5.2 Effects of Beam Search with Length Penalty
Table 5 shows the results on the development data of our proposed method with BlackOut (K = 2,000) by the simple beam search and our proposed beam search. The beam size is set to {10, 15, 20} in the simple beam search, and to 20 in our proposed search. The brevity penalty value in BLEU denotes the ratio of the hypothesis length over the reference length. We can see that our proposed search outperforms the simple beam search in BLEU score without losing the score of RIBES. Unlike RIBES, the BLEU score is sensitive to the beam size and becomes lower as the beam size increases. We found that the brevity penalty had a relatively small impact on the BLEU score in the simple beam search as the beam size increased. Our search method works better than the simple beam search by keeping long sentences in the candidates with a large beam size.
5.3 Discussion on Small Data Sets
Here, we conduct detailed analyses to explore what kind of component is the key in the proposed methods.

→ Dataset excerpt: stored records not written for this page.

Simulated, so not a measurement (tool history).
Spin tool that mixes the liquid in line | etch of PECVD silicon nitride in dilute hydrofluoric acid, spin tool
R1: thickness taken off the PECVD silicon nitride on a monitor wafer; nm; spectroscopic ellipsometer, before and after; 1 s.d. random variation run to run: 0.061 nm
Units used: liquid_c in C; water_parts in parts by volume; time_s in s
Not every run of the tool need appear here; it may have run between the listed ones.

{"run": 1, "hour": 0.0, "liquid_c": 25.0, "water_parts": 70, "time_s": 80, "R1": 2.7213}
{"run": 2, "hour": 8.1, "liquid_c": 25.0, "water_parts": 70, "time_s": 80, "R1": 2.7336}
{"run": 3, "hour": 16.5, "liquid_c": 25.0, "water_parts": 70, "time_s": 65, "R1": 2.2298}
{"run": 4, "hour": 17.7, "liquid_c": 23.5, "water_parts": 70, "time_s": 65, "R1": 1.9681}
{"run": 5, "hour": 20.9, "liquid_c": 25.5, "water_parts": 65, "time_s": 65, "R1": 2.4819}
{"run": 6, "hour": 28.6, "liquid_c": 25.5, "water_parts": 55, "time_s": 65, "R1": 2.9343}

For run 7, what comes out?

Effects of the Sequential LSTM Units.
We investigated the effects of the sequential LSTM units at the leaf nodes in our proposed tree-based encoder. Table 6 shows the result on the development data of our proposed encoder and that of an attention-based tree-based encoder without sequential LSTM units. For this evaluation, we used the 1,779 sentences that were successfully parsed by Enju because the encoder without sequential LSTM units always requires a parse tree. The results show that our proposed encoder considerably outperforms the encoder without sequential LSTM units, suggesting that the sequential LSTM units at the leaf nodes contribute to the context-aware construction of the phrase representations in the tree.
. | RIBES . | BLEU . |
---|---|---|
Chinese-to-Japanese | ||
with sequential LSTM units | 78.0 | 27.0 |
without sequential LSTM units | 71.0 | 23.0 |
English-to-Japanese | ||
with sequential LSTM units | 76.4 | 25.7 |
without sequential LSTM units | 71.7 | 20.8 |
. | RIBES . | BLEU . |
---|---|---|
Chinese-to-Japanese | ||
with sequential LSTM units | 78.0 | 27.0 |
without sequential LSTM units | 71.0 | 23.0 |
English-to-Japanese | ||
with sequential LSTM units | 76.4 | 25.7 |
without sequential LSTM units | 71.7 | 20.8 |
Effects of Model Capacity.
Here, we conduct a control experiment of model parameters to investigate whether the proposed tree-to-sequence NMT model has the benefit of more parameters than the sequence-to-sequence NMT model does. We set the hidden and embedding dimension sizes of the sequence-to-sequence NMT model to d = 269 and d = 272 in the Chinese-to-Japanese and English-to-Japanese translation tasks, respectively, to make the number of parameters of the model equal to that of the tree-to-sequence NMT model. The numbers of parameters of the models are 25.6M and 21.4M in the setup. Table 7 reports the results on both evaluation scores, and we used the proposed beam search method with a width of 20. As a result in the English-to-Japanese translation task, the proposed model obtained better RIBES and BLEU scores than the sequence-to-sequence NMT model both with and without reversed input with the same number of parameters. On the other hand, the same significant improvement is observed only over the sequence-to-sequence NMT model with reversed inputs in the Chinese-to-Japanese translation task.
Comparison with Dependency-to-Sequence NMT models.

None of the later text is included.